KOKOMO ARNOLD
American blues musician. Born as James Arnold in Lovejoy's Station, Georgia, he got his nickname in 1934 after releasing "Old Original Kokomo Blues" for the Decca label; it was a cover of the Scrapper Blackwell blues song about the city of Kokomo, Indiana. A left-handed slide guitarist, he had an intense slide style of playing and rapid-fire vocal style that set him apart from his contemporaries.
Having learned the basics of the guitar from his cousin, John Wiggs, Arnold began playing in the early 1920s as a sideline while he worked as a farmhand in Buffalo, New York, and as a steelworker in Pittsburgh, Pennsylvania. In 1929 he moved to Chicago and set up a bootlegging business, an activity he continued throughout Prohibition. In 1930 Arnold moved south briefly, and made his first recordings, "Rainy Night Blues" and "Paddlin' Madeline Blues", under the name Gitfiddle Jim for the Victor label in Memphis. He soon moved back to Chicago, although he was forced to make a living as a musician after Prohibition ended in 1933. Kansas Joe McCoy heard him and introduced him to Mayo Williams who was producing records for Decca.
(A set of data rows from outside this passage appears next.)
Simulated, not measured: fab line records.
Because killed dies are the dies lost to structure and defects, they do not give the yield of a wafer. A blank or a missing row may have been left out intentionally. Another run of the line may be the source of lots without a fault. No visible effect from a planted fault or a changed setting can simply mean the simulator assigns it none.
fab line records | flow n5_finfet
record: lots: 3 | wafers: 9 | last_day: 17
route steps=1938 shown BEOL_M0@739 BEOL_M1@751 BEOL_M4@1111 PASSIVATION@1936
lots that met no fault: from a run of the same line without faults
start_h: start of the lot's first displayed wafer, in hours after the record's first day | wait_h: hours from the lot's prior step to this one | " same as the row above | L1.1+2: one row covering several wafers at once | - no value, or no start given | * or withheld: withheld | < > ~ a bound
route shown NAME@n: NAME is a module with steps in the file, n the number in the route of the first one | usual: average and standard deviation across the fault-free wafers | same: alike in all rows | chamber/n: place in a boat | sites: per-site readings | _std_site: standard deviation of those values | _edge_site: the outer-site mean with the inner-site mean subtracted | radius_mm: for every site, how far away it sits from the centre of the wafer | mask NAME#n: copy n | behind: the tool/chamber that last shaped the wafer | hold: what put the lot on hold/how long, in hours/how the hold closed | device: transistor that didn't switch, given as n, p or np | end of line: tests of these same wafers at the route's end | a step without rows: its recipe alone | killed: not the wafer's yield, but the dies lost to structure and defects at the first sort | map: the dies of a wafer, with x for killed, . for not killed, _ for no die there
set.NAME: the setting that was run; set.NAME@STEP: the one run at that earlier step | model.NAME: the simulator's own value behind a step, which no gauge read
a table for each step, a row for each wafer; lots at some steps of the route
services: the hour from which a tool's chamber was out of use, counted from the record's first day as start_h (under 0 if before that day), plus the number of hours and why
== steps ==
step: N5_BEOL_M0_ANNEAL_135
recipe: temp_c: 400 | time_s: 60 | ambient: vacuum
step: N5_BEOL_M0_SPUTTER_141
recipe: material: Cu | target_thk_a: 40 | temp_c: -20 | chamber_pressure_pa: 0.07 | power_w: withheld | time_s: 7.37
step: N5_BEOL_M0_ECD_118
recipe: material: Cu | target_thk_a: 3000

Other notable songs include his 1934 recording of the "Sissy Man Blues" with its openly bisexual lyrics, including the line, "Lord, if you can't send me no woman, please send me some sissy man." This piece went on to also be recorded by other blues musicians of the era including Josh White (Pinewood Tom), George Noble and Connie McLean's Rhythm Kings.
In 1938 Arnold left the music industry and began to work in a Chicago factory. Rediscovered by blues researchers in 1962, he showed no enthusiasm for returning to music to take advantage of the new explosion of interest in the blues among young white audiences.
He died of a heart attack in Chicago, aged 67, in 1968, and was buried in the Burr Oak Cemetery in Alsip, Illinois.